According to one high school student, the CTE program gives students opportunities to learn more about the things they are personally interested in or are curious about: “I did the CTE program last year for firefighting. It was something I knew nothing about, but I saw that it offered a lot of skills that could better me as a person. So I completed the course, and now I can be a certified firefighter when I turn 18.” The CTE program also provided him with opportunities to make connections with fire chiefs, police chiefs, and public safety chiefs while interacting with many other members of the Berrien Springs community.

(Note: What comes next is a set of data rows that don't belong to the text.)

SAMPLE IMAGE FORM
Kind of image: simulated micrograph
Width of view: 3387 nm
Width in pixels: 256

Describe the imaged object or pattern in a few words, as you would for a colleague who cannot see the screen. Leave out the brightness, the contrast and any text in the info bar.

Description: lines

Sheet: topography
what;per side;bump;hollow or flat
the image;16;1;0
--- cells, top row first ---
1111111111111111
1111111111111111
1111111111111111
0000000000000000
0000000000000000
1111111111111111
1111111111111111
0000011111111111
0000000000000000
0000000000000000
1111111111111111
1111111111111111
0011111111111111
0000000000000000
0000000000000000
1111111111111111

Another student admitted that high school students, herself included, often don’t know what they want to do for a career; however, through their CTE program, students have opportunities to explore their interests and possible career options: “It [our CTE program] gives us an opportunity to branch out and do different things. It helps us decide if that’s what we want to do in the future.” These CTE pathways allow students to explore their interests in a “safe” environment before actually going to college and declaring a major. Some students find out that what they thought they were interested in, they actually aren’t.
BSHS students also have the option to take additional CTE courses through the Berrien County RESA’s CTE programs. The Berrien County CTE offers additional pathways including Arts and Communication; Business, Management, Marketing, and Technology; Engineering, Manufacturing, and Industrial Technology; Health Science; Human Services; and Agriscience and Natural Resources. Whether students are taking CTE courses through the Berrien County RESA or one of the BSHS CTE courses, many are not taught right on the Berrien Springs campus. In terms of the logistics of the CTE program and getting students where they need to be, a CTE student shared: “Our school has transportation for us. They take us and they bring us back every single day…they are really on top of making sure that we have everything we need.”
Early Middle College and Flexible Pacing Options
Students who apply, interview, and are accepted into the Berrien County Early Middle College Program are able to earn credit for taking college courses in high school, which are paid for by the school district. In partnership with Lake Michigan College and Southwestern Michigan College, this program gives students the ability to extend their high school experience by earning not only their high school diploma, but also earning substantial transferable college credits, a technical or career certificate, and the opportunity to begin a registered apprenticeship or earn an associate degree.
In addition to earning college credit in high school, BSHS grants credit to students who can demonstrate a reasonable level of mastery (78% or better on an exam) in courses in which they are not enrolled. Credits are awarded on a “pass” basis only, count toward fulfillment of subject area/sequence requirements, but are not included in students’ grade point average. Superintendent Eichberg explained that the option to “test out” of courses in this manner gives students the ability to move on when they are ready: “We allow kids to accelerate if they can demonstrate proficiency and mastery.” In this way, individual student data are used to facilitate the progression of students based on the demonstration of competency—not simply by moving through content on a predetermined schedule. This also gives students the ability to earn credits towards early graduation or to make room in their schedule for courses in which they are more interested. The opportunities that Berrien Springs Public Schools provides to students allow them to choose from many different pathways, have a voice in shaping their learning, and experience learning that is relevant, meaningful, and mastery-based. This is student-centered learning.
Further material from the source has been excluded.